Today is both bright and mercilessly cold here in DC. I want to curl up in a sunny spot on the bedspread, tuck my head under my arm, and sleep like a cat. Like most of you, I'm drifting along in the post-holiday daze, during which 2010 blinks like a beacon of hope. There will be better eating, a cleaner house, and disciplined productivity. There will be freelancing that feels less like a crapshoot and more like a career. There will be computer-printed labels on my file folders.
How strange to be typing this only a few feet from the dining room table where, on Inauguration Day in January 2009, as my sister sipped soup in a desperate attempt to warm up following a disastrous pilgrimage to the National Mall, I glanced down at my laptop and found an email that knocked over the first in a series of dominoes. One book sold. Another book won. I quit my job. I ran away to Wyoming for a month. I heard from translators of my work in Mexico, Bangladesh, and Iraq.
I say all this not to brag, but to admit that the last twelve months have been pretty damn surreal. Things that once seemed far out of reach are, suddenly, within the realm of possibility. But with that agency comes responsibility. This has been a year of promises made. 2010 has to be a year of promises delivered. And to be perfectly honest, dear readers, that's a little terrifying.

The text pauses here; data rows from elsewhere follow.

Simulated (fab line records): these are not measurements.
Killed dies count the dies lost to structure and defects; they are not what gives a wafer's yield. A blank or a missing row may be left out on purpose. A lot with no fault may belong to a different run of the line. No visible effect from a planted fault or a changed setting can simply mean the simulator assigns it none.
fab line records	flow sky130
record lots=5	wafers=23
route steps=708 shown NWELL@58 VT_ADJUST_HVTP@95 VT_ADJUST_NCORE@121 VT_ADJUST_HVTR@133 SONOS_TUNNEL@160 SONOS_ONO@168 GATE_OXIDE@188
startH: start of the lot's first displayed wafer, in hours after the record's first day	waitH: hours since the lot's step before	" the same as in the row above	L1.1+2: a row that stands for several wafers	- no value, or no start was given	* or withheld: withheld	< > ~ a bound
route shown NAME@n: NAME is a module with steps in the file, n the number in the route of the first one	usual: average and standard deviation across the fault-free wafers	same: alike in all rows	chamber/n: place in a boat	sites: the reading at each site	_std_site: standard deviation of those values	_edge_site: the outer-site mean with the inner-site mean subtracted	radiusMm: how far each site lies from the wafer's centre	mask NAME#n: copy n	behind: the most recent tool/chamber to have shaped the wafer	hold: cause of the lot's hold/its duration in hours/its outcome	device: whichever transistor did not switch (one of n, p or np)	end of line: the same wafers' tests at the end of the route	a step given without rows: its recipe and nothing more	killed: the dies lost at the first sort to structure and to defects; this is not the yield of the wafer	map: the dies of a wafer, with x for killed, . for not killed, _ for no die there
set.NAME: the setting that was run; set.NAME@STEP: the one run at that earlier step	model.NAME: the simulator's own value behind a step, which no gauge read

The holiday decorations are still up. The volume of emails is still down. Because my family is local, I don't have to spend these days in transit. So this feels like a stolen time. At best, a chance to square away enough work to enter the new year feeling good instead of guilty. At worst, that sunny spot on the bed awaits.
The cover of my first book, inspired by the title poem, shows a cat going through the helical stages of falling. In 2010, may I be so clever in my acrobatics and alignments. In 2010, may the ground rise to meet me.